Step 3: Configure your database

To show the lineage data that can result from Airflow DAG runs, you'll use two sample DAGs that process data in Postgres. To run this example in your local environment, complete the following steps:

  1. Using psql, create a local Postgres database in the same container as the Airflow metastore:

    psql -h localhost -p 5435 -U postgres
    # enter password `postgres` when prompted
    create database lineagetutorial;
    \c lineagetutorial;

    If you already have a Postgres database or are using a different type of database you can skip this step. Note that this database should be separate from the Airflow and Marquez metastores.
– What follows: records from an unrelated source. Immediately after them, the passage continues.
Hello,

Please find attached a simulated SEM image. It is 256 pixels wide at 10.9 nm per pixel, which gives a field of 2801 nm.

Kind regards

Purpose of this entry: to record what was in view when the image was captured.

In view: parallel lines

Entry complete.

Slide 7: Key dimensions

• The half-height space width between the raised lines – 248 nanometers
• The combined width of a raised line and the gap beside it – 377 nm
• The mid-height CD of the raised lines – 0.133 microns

  2. Run the following SQL statements in your new database to create and populate two source tables:

    CREATE TABLE IF NOT EXISTS adoption_center_1
    (date DATE, type VARCHAR, name VARCHAR, age INTEGER);

    CREATE TABLE IF NOT EXISTS adoption_center_2
    (date DATE, type VARCHAR, name VARCHAR, age INTEGER);

    INSERT INTO
    adoption_center_1 (date, type, name, age)
    VALUES
    ('2022-01-01', 'Dog', 'Bingo', 4),
    ('2022-02-02', 'Cat', 'Bob', 7),
    ('2022-03-04', 'Fish', 'Bubbles', 2);

    INSERT INTO
    adoption_center_2 (date, type, name, age)
    VALUES
    ('2022-06-10', 'Horse', 'Seabiscuit', 4),
    ('2022-07-15', 'Snake', 'Stripes', 8),
    ('2022-08-07', 'Rabbit', 'Hops', 3);

Step 4: Configure your Airflow connection

The connection you configure will connect to the Postgres database you created in Step 3.

  1. In the Airflow UI, go to Admin -> Connections.

  2. Create a new connection named postgres_default and choose the postgres connection type. Enter the following information:

    • Host: host.docker.internal
    • Login: postgres
    • Password: postgres
    • Port: 5435

    If you are working with a database other than local Postgres, you may need to provide different information to the connection.

Step 5: Create your DAGs

For this tutorial you will create two DAGs to generate and interpret lineage data.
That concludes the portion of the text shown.